Commodities: WTI moves back towards 52-week highs
Commodities saw nearly across-the-board gains on Wednesday, amid a large drop in the US dollar in the wake of the US central bank's policy announcement.
As of 1941 GMT, the US dollar spot index was retreating 0.67% to 89.766, alongside a 0.79% jump in the Bloomberg Commodity Index to 87.41.
Energy was the strongest corner of the market, with West Texas Intermediate crude oil futures climbing 2.97% to $65.43 per barrel on the NYMEX, to stand just shy of its 52-week high of $66.02.
Stoking buying interest in WTI were the latest weekly crude oil inventory figures out in the States.
According to the Energy Information Administration, the US Department of Energy's statistical arm, crude oil stockpiles in the US fell by 2.6m barrels during the week ending on 16 March to reach 428.3m barrels.
The size of last week's fall in inventories, as gasoline refineries ramped-up and imports fell off, was exactly as expected - but in the opposite direction.
Yet on a cautionary note, Capital Economics's Thomas Pugh was telling clients: "Inventories of crude oil fell last week as imports dropped and demand from refineries jumped. However, production is still rising rapidly. We expect soaring output to lead to higher stocks and lower prices in the second half of this year."
Separately, on Wednesday the EIA also reported that domestic US oil output climbed past the 10.4m barrel per day mark.
Gold also found a solid bid as the Greenback fell back, with the April 2018 COMEX contract jumping by 1.64% to $1,333.40/oz. In parallel, May 2018 silver was ahead by 2.56% to $16.60/oz. while spot platinum was up by 1.60% at $959.49/oz..

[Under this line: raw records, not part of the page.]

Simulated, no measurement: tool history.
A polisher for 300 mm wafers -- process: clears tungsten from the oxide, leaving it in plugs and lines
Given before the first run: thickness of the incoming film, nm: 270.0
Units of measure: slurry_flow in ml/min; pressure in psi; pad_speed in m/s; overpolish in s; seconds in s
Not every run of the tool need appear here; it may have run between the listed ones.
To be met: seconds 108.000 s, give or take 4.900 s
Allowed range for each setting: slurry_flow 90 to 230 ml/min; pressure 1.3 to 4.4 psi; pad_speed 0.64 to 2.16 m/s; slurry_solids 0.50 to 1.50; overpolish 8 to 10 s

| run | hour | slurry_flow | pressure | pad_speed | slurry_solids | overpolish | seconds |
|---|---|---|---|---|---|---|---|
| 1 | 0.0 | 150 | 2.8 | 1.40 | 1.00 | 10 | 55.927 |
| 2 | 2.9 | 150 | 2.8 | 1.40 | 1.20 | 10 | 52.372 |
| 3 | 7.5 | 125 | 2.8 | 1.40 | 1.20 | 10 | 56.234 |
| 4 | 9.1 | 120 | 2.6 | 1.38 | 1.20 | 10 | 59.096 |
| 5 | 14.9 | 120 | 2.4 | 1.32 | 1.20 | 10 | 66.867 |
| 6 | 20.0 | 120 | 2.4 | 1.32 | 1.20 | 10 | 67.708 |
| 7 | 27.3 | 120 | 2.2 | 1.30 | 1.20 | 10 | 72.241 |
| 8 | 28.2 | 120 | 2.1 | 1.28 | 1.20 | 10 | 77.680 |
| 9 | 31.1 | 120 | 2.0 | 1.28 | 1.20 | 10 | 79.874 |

Three-month LME copper was also higher, rising from $6,755 per metric tonne at the open to $6,793, reversing earlier losses which traders had blamed on the previous day's reported increase in LME stocks.
Soft commodities on the other hand were decidedly mixed, with ICE-traded cocoa May 2018 moving back towards its 52-week highs as well, rising by 1.77% to $2,524.0 per tonne.
CME live cattle on the other hand was off by 1.49% to $1.0738 a pound.